Practical example CFD – much more than just colourful pictures

The specific use of fluidic investigations by means of CFD is illustrated by our example: Fig. A shows the combustion chamber and the boiler of an energy-from-waste plant, in which the flow lines of the combustion gases are colour-scaled with the temperature. Along the flow path, the reduction in gas temperature due to the heat transfer on the heating surfaces of the water-steam circuit can be seen. The area of the secondary air injection is magnified in Fig. B. The local nozzle throughput is set in such a way that two opposing vortices occur. These allow the optimum mixture of the combustion gases with the secondary air, leading to the stabilisation of the flow. At the end of the horizontal pass in the economiser, a bypass flow can be identified. This flow, discovered with CFD, can now be optimised with a simple change to the plant design, in this case the addition of baffles in the funnel. More examples of CFD can be found here. 

We calculate complex support structures and complicated construction areas with the so-called Finite Element Method (FEM). We also offer this service for plants that have been constructed by other companies. Using the FEM calculations, and within the boundary conditions, we determine displacements and distortions, which lead us to the section sizes and deformations in the 2D or also the 3D model. The results thus attained help in the dimensioning or development of highly stressed components, and avoid exceeding stresses. In addition, we ensure that highly stressed components such as pipes, brackets, bindings and force transmission parts are sufficiently dimensioned, with consideration to thermal expansion. 
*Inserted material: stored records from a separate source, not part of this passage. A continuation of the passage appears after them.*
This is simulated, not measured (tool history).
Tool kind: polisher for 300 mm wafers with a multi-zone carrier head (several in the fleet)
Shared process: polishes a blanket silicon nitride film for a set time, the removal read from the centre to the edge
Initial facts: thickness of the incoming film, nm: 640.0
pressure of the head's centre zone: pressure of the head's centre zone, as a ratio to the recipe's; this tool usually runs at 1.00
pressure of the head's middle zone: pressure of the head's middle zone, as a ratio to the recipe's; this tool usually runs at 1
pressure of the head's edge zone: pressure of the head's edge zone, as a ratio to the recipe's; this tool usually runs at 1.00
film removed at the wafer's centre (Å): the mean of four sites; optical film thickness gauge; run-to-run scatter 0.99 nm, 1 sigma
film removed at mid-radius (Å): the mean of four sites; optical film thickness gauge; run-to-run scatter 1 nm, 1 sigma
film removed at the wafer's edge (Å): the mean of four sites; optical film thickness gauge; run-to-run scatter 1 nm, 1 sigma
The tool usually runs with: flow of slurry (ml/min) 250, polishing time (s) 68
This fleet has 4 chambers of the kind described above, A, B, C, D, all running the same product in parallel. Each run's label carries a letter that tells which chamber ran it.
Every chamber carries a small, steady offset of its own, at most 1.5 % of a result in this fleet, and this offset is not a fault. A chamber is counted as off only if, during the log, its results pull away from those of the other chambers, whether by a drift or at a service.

Application of the FEM using the example of the venting nipple: Stress calculations were carried out with the help of the FEM method in order to investigate long-term strain distortions on the connecting lines between the economizer and the drum. As a result, the additional arrangement of a bulkhead plate was recommended. Result: complete ECO new design with maintenance-friendly piping sequences and minimization of the possible stress conditions by simultaneously acting as a sealing cap and thereby minimizing or eliminating the voltage peaks.

Use of the FEM in the example of rapper plates: In the long term, a component failure is caused by an insufficient collector rapper shaft orientation and resulting noncentric force introduction through the rapper shaft. Steinmüller Babcock Environment optimizes the rapper plate design as a hybrid solution without an intermediate plate. The new system has been applied for a patent and is already in use in various plants.